Law firm accused of enabling polygamist leader Warren Jeffs can be sued, 10th Circuit says
This photo of Warren Jeffs was distributed by the FBI before Jeffs was captured. Photo from Wikimedia Commons.
A federal appeals court has reinstated a lawsuit accusing a Utah law firm of creating the legal framework that allowed polygamist leader Warren Jeffs to perpetuate child rape, forced labor and extortion.
The Denver-based 10th U.S. Circuit Court of Appeals ruled 2-1 on March 14 that the suit may proceed against Snow Christensen & Martineau and one of its partners, Rodney Parker. Courthouse News Service and the Salt Lake Tribune have coverage.
The plaintiffs are former sect members. They had alleged Snow Christensen helped give Jeffs “absolute control” over members by revising a trust that gave him control of their possessions, homes and funds.
Those who did not live up to Jeffs’s principles—including the required “marriages” of underage girls—could be removed from the trust and stripped of their property.
Jeffs was sentenced to life in prison in 2011 after he was convicted of the sexual assault of two child brides. He led the Fundamentalist Church of Jesus Christ of Latter-Day Saints.
Circuit Judge Stephanie Seymour wrote the 10th Circuit majority decision that partly reversed a trial judge who had tossed the case largely on statute of limitations grounds.
The appeals court did not allow a civil RICO claim to proceed. But it allowed further proceedings on claims for breach of fiduciary duty, fraudulent and negligent misrepresentation, and violation of the Trafficking Victims Protections Reauthorization Act.
Seymour said some plaintiffs could not sue because they had filed suit too late. But others may be able to show that the deadline for filing suit was equitably tolled, Seymour said. The plaintiffs had alleged their sect indoctrination and the law firm’s concealment of conflicts led to a later realization of the wrongdoing.

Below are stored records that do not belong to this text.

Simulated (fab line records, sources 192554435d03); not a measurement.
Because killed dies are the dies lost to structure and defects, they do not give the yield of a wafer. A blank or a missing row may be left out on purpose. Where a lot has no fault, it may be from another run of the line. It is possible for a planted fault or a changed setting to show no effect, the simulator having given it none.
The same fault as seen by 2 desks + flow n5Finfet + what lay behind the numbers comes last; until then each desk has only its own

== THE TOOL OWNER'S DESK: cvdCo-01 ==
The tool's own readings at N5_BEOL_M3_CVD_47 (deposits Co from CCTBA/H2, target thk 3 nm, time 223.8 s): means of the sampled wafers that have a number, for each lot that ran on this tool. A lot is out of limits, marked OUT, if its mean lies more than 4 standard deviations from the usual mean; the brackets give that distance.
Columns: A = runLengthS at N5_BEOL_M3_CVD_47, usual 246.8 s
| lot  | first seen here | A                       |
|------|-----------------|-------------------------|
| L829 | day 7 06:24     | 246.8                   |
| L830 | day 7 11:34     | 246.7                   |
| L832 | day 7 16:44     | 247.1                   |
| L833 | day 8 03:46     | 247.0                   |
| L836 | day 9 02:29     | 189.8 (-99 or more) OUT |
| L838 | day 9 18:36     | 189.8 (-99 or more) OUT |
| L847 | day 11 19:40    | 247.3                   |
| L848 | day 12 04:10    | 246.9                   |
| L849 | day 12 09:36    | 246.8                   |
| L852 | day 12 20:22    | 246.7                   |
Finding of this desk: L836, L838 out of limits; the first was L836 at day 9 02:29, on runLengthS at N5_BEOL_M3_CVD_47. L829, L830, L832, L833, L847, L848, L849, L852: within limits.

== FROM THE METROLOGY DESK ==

An issue on remand is whether there was an implied attorney-client relationship with the plaintiffs. The suit contends Snow Christensen held itself out as representing sect members, who were told they personally had to pay the law firm’s legal fees.
“If individuals have been cut off from outside resources because of sincerely held religious beliefs and have been actively and repeatedly deceived as to an attorney’s responsibilities and allegiances towards them personally,” Seymour wrote, “it is plausible that they reasonably believed they were individually and collectively represented by that attorney.”